That's so cute 🥺, but you can't say why

That's so cute 🥺, but you can't say why

There is no clean English word for tokimeki, and I think that is part of why it lasts.

The closest phrase in Japanese is キュンとなる (kyun to naru). That small, quick squeeze in your chest when you see something cute. Something perfect. Something you did not know you were waiting for.

It is the verb your heart does before your brain catches up.

For me, growing up in Japan, the list was clear: Disney characters, favorite color hues, tiny objects and designs I would have followed home if I could.

I am older now, but my heart still reacts the same way. I see a sticker with a small illustration on it and something in me says, “that’s so cute🥺,” and I cannot fully explain why. I just… know.

I find a washi tape with detailing so fine it must have taken someone hours to draw, and I feel deeply appreciative of the care and talent behind it. I pick up a pen whose color is exactly right, not almost right, and suddenly I want to write everything down with it.

It is not nostalgia, and not memory either. It is closer to instinct. I love being surrounded by things that bring me joy.

Some people call it taste, or having an eye. I think it is simpler than that. Certain things just make your heart light up a little.

People sometimes say stationery should simply be practical and usable. While that may be true, I also believe we should enjoy the process of writing by hand. The feeling of a smooth pen. Stickers with illustrations that make you feel warm inside. Paper that makes you want to slow down for a moment.

Every Paper Bento box is curated for that pre-verbal yes.

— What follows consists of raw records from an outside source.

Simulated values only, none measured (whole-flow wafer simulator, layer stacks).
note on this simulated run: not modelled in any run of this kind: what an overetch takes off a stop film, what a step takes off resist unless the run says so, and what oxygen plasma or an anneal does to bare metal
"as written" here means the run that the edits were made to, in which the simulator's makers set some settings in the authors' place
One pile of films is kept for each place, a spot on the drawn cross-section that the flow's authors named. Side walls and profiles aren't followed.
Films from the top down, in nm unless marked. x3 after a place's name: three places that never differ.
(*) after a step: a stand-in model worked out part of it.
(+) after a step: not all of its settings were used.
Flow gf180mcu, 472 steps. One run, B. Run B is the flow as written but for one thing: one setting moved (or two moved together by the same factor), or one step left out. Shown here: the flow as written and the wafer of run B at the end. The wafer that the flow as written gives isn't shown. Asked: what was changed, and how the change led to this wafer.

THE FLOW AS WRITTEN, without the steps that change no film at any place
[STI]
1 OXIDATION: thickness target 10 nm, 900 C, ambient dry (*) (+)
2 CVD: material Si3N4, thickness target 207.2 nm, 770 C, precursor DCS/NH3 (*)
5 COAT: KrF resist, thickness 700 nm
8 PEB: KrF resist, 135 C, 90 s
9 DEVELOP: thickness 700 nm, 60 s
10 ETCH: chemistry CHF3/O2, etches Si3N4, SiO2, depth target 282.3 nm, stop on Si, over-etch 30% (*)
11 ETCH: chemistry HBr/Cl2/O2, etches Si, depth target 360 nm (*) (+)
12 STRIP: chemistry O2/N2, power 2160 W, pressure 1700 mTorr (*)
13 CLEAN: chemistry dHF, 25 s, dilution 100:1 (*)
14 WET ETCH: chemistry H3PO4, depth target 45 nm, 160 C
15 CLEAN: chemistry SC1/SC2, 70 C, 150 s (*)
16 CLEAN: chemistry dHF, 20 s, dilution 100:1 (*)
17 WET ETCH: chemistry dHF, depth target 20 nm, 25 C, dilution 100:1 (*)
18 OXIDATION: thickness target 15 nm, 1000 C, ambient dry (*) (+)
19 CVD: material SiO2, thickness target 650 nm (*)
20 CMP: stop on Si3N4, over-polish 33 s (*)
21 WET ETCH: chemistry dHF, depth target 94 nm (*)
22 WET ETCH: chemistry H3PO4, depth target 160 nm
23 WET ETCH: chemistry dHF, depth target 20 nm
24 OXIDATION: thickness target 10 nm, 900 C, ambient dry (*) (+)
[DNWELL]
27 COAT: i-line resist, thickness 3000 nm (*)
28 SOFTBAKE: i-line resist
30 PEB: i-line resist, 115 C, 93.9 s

I am not choosing what is most practical. I am choosing what makes me stop. Illustrations someone drew with a level of care that does not make commercial sense. Colors that feel like a small private gift. Patterns that reward you for looking closely.

If you open a box and a sticker makes you go, “oh… that’s so cute,” before you even know what you will use it for, then it has already done its job.

That is the feeling Paper Bento is built around: tokimeki, in a small box, once a month.

Thanks for being here. I hope your week has a little kyun in it.